(Credit: Comal County, Texas)
In the summer of 2002, a week of heavy rains in Central Texas caused Canyon Lake -- the reservoir of the Canyon Dam -- to flood over its spillway and down the Guadalupe River Valley in a planned diversion to save the dam from catastrophic failure. The flood, which continued for six weeks, stripped the valley of mesquite, oak trees, and soil; destroyed a bridge; and plucked meter-wide boulders from the ground. And, in a remarkable demonstration of the power of raging waters, the flood excavated a 2.2-kilometer-long, 7-meter-deep canyon in the bedrock.
According to a new analysis of the flood and its aftermath -- performed by Michael Lamb, assistant professor of geology at the California Institute of Technology (Caltech), and Mark Fonstad of Texas State University -- the canyon formed in just three days.
A paper about the research appears in the June 20 advance online edition of the journal Nature Geoscience.
Our traditional view of deep river canyons, such as the Grand Canyon, is that they are carved slowly, as the regular flow and occasionally moderate rushing of rivers erodes rock over periods of millions of years. Such is not always the case, however. "We know that some big canyons have been cut by large catastrophic flood events during Earth's history," Lamb says.

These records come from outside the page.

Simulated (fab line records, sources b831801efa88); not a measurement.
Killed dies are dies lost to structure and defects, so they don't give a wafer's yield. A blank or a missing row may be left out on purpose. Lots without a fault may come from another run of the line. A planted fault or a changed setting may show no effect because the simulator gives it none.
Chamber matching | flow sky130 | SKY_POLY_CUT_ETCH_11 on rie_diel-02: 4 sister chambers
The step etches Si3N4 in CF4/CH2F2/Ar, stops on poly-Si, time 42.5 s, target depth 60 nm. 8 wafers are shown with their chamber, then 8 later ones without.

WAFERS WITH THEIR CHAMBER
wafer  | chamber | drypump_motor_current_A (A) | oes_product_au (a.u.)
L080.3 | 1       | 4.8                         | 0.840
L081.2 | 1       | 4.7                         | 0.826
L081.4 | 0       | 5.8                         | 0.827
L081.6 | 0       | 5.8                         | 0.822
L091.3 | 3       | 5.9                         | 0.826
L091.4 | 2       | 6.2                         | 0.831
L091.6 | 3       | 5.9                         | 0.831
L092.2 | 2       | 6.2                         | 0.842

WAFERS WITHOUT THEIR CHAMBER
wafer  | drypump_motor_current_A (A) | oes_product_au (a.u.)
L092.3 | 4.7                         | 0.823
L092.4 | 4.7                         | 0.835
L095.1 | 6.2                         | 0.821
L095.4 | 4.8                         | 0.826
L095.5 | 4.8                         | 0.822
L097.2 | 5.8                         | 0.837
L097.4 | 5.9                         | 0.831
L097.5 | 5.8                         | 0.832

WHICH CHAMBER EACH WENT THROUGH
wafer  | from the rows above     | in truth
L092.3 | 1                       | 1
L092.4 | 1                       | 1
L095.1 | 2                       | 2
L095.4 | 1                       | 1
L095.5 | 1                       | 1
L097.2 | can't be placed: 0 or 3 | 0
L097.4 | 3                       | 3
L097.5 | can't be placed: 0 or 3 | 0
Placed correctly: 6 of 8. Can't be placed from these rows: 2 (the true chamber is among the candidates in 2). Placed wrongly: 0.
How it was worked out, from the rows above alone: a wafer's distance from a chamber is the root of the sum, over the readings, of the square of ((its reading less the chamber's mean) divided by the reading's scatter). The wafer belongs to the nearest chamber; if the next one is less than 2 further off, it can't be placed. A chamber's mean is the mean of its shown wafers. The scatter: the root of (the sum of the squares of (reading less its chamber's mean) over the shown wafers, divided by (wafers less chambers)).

Unfortunately, these catastrophic megafloods -- which also may have chiseled out spectacular canyons on Mars -- generally leave few telltale signs to distinguish them from slower events. "There are very few modern examples of megafloods," Lamb says, "and these events are not normally witnessed, so the process by which such erosion happens is not well understood." Nevertheless, he adds, "the evidence that is left behind, like boulders and streamlined sediment islands, suggests the presence of fast water" -- although it reveals nothing about the time frame over which the water flowed.